The market for initial public offerings surged early this year, with 31 deals raising $7.6 billion in the first quarter, but few young growth companies are cheering. The IPO market resembles a giant debt-swap in which private equity firms like Blackstone Group and Madison Dearborn Partners and corporate titans such as Pfizer are cashing in on a buoyant equity market to unload bulky assets. By contrast, few venture capital-backed companies are managing to go public.
On April 18, SeaWorld Entertainment priced a $702 million IPO after attempts to sell the company in the private market failed. In 2009, the $210 billion-in-assets Blackstone Group paid $2.3 billion to buy SeaWorld from multinational brewer Anheuser-Busch InBev. SeaWorld paid Blackstone a $100 million dividend in 2011, then took on additional debt in March 2012 to pay the firm an additional $500 million dividend. As part of the IPO, SeaWorld offered 10 million shares at $27 apiece, raising $245.4 million net of expenses. The company said it used the proceeds to pay down $177 million of debt and to pay Blackstone a $47 million fee for terminating a management advisory agreement. Blackstone and shareholders affiliated with it offered 16 million shares in the IPO.
More such deals could be in the offing as private equity funds come under pressure from their investors for increased capital distributions, market watchers say.

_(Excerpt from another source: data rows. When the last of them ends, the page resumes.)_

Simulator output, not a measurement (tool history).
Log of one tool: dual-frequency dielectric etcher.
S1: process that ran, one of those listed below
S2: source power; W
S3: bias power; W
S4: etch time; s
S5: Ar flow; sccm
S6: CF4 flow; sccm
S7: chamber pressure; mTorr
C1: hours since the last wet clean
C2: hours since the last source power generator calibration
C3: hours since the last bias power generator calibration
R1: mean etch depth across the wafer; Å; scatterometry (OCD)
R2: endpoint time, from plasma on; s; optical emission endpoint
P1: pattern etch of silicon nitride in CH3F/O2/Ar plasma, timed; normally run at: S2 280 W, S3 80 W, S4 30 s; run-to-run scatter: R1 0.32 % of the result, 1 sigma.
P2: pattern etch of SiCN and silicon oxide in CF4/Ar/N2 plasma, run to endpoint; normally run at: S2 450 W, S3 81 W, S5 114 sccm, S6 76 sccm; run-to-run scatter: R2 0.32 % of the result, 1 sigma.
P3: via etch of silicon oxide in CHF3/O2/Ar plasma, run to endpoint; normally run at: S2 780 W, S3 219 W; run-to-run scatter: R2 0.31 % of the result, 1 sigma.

Meanwhile, the year got off to a dismal start for venture-backed IPOs, with activity falling to the lowest level in three years, according to the National Venture Capital Association (NVCA) and Thomson Reuters. Venture-backed IPOs raised only $672 million from eight offerings in the first quarter, a decline of 52 percent from the amount raised in the fourth quarter of 2012, and a decline in both deals and dollars raised in the first quarter of 2012. (In the first quarter of 2012, venture-backed IPOs raised $1.68 billion from 19 offerings.)....
Political, taxation and sequestration concerns weighed even more heavily on the exit market for emerging growth companies, noted John Taylor, head of research for the NVCA, in a press release from the Washington, DC-based venture capital trade group.